Things to Consider in the First Months of CRM Implementation


Achieving a successful and fully adopted Constituent Relationship Management (CRM) platform can be an organization’s most challenging task. Finding and implementing an effective CRM takes considerable time and resources. In its entirety, the challenges of CRM implementation can be significant. But one of the reasons why organizations struggle is they often start the process without enough planning.


Here’s what to consider in the first 30–60 days of your CRM implementation.

Resource Plan

An essential part of the CRM planning process should include having a resource plan, both internally and externally. Your internal resources are a key component to successful CRM adoption. Your resource plan should identify how your existing staff will be impacted, including their current workload and how that will accommodate the additional workload. 


Also, consider your external resources—even if they are part-time or contract resources. Your resource plan helps identify how to use your external vendors, including software providers and consultants, who may assist with the implementation.

Project Governance

Establish a project governance structure. A governance model facilitates a consistent message throughout the CRM implementation. 


For example, executives often consider risk, time, and money during a CRM implementation. A good project governance plan helps to curb the risk, stay closely tied to the budget, and stay on track regarding time. Decide your governance plan early and stick to it.

Decision Making

Effective decision-making is only as good as the information available to make these decisions. And the more people you get together or information to sift through, the more difficult it becomes to make decisions.


Establish a plan or structure for how you will make decisions—whether by committee, consult, or influence. Include more than one way to make decisions because not all decisions are the same. Some decisions deserve lots of analysis and debate, whereas some require minimal, and others can be made independently. Consider these types of decision-making structures.   


  • Command: One person makes the decision. They either act on the decision independently or tell others about it. 
  • Consult: One person takes responsibility for making the decision after seeking input from others.
  • Influence: The group concludes together, often after extended discussions, and everyone agrees to support it.


Your decision-making structure should be communicated and as straightforward as possible—otherwise, you risk delaying or complicating your CRM implementation. Allow more time to work through difficult and important decisions—analyzing your options and building the internal support you need to implement the decision.


After you establish your decision-making structure, make the appropriate people aware and decide on a plan for application.

Procurement Process Timeline

Have you included your procurement process in your CRM project timeline? The procurement process can drastically change the timeframe of your CRM implementation. Procurements work differently, requiring an understanding of the context—not asking the right open-ended questions can cause delays.

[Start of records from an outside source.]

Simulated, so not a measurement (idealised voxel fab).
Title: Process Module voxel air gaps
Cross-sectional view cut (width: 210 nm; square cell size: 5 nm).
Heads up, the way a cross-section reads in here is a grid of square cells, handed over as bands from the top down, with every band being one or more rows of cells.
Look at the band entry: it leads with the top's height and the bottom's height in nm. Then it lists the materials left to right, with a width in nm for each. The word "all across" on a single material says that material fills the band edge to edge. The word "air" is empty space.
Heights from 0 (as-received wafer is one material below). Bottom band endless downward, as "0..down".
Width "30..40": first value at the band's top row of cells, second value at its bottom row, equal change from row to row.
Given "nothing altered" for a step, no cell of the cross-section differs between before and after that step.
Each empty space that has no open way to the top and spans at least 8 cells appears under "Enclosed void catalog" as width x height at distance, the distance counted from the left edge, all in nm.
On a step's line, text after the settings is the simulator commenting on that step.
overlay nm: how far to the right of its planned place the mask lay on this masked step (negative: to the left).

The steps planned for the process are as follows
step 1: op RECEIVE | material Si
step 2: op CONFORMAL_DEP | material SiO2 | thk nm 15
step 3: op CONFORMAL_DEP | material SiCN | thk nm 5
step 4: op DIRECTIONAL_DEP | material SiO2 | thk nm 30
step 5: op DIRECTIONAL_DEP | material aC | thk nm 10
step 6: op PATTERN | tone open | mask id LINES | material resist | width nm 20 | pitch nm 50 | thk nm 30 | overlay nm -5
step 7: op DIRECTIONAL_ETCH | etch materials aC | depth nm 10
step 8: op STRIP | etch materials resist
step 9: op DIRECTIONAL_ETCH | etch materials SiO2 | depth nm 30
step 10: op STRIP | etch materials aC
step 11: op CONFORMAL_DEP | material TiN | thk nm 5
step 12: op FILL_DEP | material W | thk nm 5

Your procurement process timeline should cover how the process works through established guidelines, including a way to interpret and digest new guidelines that arise.

Project Hierarchy

There may be multiple project managers depending on the size of your CRM project. Because of this, it’s essential to establish a regular and consistent communication plan and a hierarchy.


A resource shortage or project size may require more than one project manager. Within your project hierarchy, decide at the beginning who is the overall project lead. From there, determine who reports to whom and what areas each project manager focuses on.